Silent Etudes

This blog is a mysterious arrangement of merciless logic for a futile purpose. It's a place they turn the lights down low, the jigsaw jazz and the jet fresh flow. A place for the humble, the nimble, the inward and the handmade. A jam session where Django Reinhardt meets Ludwig Wittgenstein while listening to Baden Powell quoting Charlie Parker. A pithy palace of puns and subversions. A place for broken chords and backyard tropes.

Tuesday, August 29, 2006

The Lonely Tenor Poetry of Lester Young

Lester Young aka Prez. Angel headed hipster of the Kansas City night. Porkpie hat, tilted horn, floating lines behind and ahead of the beat, but always on time. What I would have given to sit in just once with Count Basie's little sextet and have the chance to back him up on rhythm guitar. Or better, chop chords for him when he was leading his own sad little group.
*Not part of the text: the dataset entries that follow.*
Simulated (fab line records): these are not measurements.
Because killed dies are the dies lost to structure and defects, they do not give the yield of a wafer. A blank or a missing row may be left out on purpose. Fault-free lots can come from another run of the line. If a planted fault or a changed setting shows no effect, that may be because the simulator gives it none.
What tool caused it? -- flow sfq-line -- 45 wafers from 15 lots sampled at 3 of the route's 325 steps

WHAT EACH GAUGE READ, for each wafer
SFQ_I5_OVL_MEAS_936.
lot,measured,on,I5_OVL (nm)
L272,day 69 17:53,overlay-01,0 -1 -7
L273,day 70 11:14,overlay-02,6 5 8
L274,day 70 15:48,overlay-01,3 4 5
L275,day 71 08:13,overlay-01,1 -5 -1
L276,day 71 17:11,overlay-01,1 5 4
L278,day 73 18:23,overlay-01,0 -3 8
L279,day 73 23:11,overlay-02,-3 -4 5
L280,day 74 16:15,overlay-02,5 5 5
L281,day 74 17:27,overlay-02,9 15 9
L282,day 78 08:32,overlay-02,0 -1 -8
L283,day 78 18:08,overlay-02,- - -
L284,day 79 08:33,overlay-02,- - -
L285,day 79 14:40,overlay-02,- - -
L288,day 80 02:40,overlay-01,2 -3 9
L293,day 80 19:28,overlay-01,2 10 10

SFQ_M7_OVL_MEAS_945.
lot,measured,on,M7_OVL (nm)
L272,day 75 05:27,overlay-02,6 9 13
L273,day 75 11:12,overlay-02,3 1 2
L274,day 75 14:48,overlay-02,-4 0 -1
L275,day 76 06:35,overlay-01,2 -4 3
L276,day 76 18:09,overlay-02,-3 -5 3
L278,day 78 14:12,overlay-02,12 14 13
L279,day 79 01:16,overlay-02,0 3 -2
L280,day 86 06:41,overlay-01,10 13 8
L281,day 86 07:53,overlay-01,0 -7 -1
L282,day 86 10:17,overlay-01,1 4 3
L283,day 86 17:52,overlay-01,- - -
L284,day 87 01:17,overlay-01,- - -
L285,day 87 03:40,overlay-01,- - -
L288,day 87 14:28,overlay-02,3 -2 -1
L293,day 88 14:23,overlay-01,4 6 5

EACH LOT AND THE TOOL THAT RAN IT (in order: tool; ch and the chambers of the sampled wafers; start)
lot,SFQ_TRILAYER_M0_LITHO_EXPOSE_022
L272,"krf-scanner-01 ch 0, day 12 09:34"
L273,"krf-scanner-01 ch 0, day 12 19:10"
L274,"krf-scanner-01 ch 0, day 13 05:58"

Ezra Pound defined literature as language charged with meaning; maybe music is sound charged with meaning. And if so, Prez' horn carries a devastating, haunting meaning. Kind of like Joyce's invocation of the enveloping invisible presence of the departed in "The Dead", the sound of his hermetic horn is like "distant music" echoing a spectral world behind our "real world". It is a world where the tenor blows a line of blue notes over the void, impossibly forlorn and solitary.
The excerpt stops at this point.